Game Theory

1. Find ten sentences from Gamer Theory and ten sentences from the particular game rules you found, in print or online. One criterion for picking these sentences is how well they can stand on their own, apart from the context of the text and the game.

2. Find twenty images in a book or online, using the following keyword queries:
rule, order, work, play, cooperation, competition, improvisation, resistance.
These images will illustrate, or otherwise accompany, the sentences you find, so you can imagine their relation and that might be part of your criteria for selection. But, as with the sentences, also aim for images that are interesting on their own, as singular images expressing the various keyword attributes above.
Make each image grayscale and adjust for clarity and contrast.

3. Typeset the sentences on a letter-sized sheet of paper, using Arial regular. The type size can be 12, 24, or 48 points (with the same line spacing.) Make a three column grid on the letter-sized sheet. The width of each sentence can be one, two, or three columns. Fit as many sentences as you can on each sheet.
Size and arrange the images in the same manner in your three column grid.

4. Print your sheets and cut out, with an exacto blade, the sentences and images from the sheets. Make ten different compositions, putting together two sentences and one image in each. Make your compositions, quickly!, directly on the Riso glass. Print fifteen copies in one color.

Photoshop Under Restraint

Find an image that relates to the concept “under restraint.” Make the image large enough to fit on a letter size sheet, portrait orientation. Choose one retouching or painting tool from the photoshop toolbox and vigorously edit the image using only that tool. Test the tool : make it do something it wasn’t designed to do. Investigate all possible variables and parameters for the tool. Make 10 iterations that each visually communicate a different sense of the concept of freedom versus constraint.

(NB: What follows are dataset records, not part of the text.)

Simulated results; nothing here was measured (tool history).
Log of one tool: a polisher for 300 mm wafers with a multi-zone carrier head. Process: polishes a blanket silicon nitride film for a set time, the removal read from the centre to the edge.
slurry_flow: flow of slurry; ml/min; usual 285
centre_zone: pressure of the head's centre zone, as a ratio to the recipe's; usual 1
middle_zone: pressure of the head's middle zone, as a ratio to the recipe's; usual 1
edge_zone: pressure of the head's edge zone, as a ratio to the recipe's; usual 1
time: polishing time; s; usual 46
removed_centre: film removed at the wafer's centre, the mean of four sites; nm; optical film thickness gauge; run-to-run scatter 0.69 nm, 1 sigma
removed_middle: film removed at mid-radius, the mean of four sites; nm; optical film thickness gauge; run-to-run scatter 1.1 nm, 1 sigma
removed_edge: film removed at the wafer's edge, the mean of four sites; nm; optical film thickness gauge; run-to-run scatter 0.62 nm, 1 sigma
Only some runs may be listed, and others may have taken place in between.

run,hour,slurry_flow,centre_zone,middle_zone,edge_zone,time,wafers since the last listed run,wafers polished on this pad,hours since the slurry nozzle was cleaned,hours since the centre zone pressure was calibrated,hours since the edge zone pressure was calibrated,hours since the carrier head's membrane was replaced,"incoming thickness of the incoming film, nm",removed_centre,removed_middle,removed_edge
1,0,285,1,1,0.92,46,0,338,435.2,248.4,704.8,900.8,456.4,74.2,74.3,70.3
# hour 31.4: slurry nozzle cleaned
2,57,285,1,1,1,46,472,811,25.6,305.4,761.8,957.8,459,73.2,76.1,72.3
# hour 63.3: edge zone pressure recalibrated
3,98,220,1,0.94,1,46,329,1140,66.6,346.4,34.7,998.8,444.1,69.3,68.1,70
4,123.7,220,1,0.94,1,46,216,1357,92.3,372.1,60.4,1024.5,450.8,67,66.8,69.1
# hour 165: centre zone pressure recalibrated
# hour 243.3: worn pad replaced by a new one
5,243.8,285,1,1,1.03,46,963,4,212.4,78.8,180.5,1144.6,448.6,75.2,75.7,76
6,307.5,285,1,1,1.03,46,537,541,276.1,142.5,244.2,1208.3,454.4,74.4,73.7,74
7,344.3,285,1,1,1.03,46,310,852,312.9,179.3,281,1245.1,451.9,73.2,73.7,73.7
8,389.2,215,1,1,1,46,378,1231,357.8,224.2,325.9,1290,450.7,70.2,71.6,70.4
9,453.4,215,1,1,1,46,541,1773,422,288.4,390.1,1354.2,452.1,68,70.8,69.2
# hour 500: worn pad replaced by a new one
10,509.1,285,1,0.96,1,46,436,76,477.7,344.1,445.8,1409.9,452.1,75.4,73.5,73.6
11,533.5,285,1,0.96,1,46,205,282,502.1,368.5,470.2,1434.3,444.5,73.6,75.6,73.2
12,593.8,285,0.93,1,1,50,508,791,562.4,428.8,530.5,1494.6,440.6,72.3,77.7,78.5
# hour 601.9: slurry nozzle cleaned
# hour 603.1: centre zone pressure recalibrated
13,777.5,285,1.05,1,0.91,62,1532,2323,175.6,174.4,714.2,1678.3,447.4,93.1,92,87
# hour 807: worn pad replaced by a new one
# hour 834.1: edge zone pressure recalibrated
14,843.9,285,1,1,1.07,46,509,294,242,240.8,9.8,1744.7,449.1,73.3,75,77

Announcing the Non Fungible Artwork

Find an NFT artwork in an online market and make a poster that publicizes it. Include its title, artist, price, url, and any other pertinent information you can find. In addition to communicating this information, the poster should also make visible the digital technology that produced the artwork. And/or: the production of the poster should use new technologies which are somehow made visible in the poster itself. In either case, the poster should experiment with and visibly bend this technology. Type should be precisely and significantly organized in relation to itself and to the featured image. Think of Tschichold’s Der Berufsphotograph as a precise, but not a literal, analogical model.

Reverse

Look carefully at Jan Tschichold’s Der Berufshotograph poster. Write 5 rules which, if followed, could produce the poster. The rules should be abstract: following them should allow for the possibility of a very different poster than Der Berufshotograph. As you write your rules, think about: the conceptual relation of type to image; printing techniques and media properties; and compositional relations of type to image, and type to type. Make your poster “contemporary”. Execute these rules once, on a large format (two trimmed tabloid sheets).

Verbal Picture

Describe, in words, a poster that you would like in your room, a poster you never seen before. Try to imagine the poster, to formulate the concept of the poster, and then describe it as evocatively as possible in a paragraph. The vision for the poster, or its verbal formulation, might be incomplete, but some aspects should be clear. You can describe the content or the form or both, or something else, like how the poster makes you feel or some other effect it might have on a viewer. 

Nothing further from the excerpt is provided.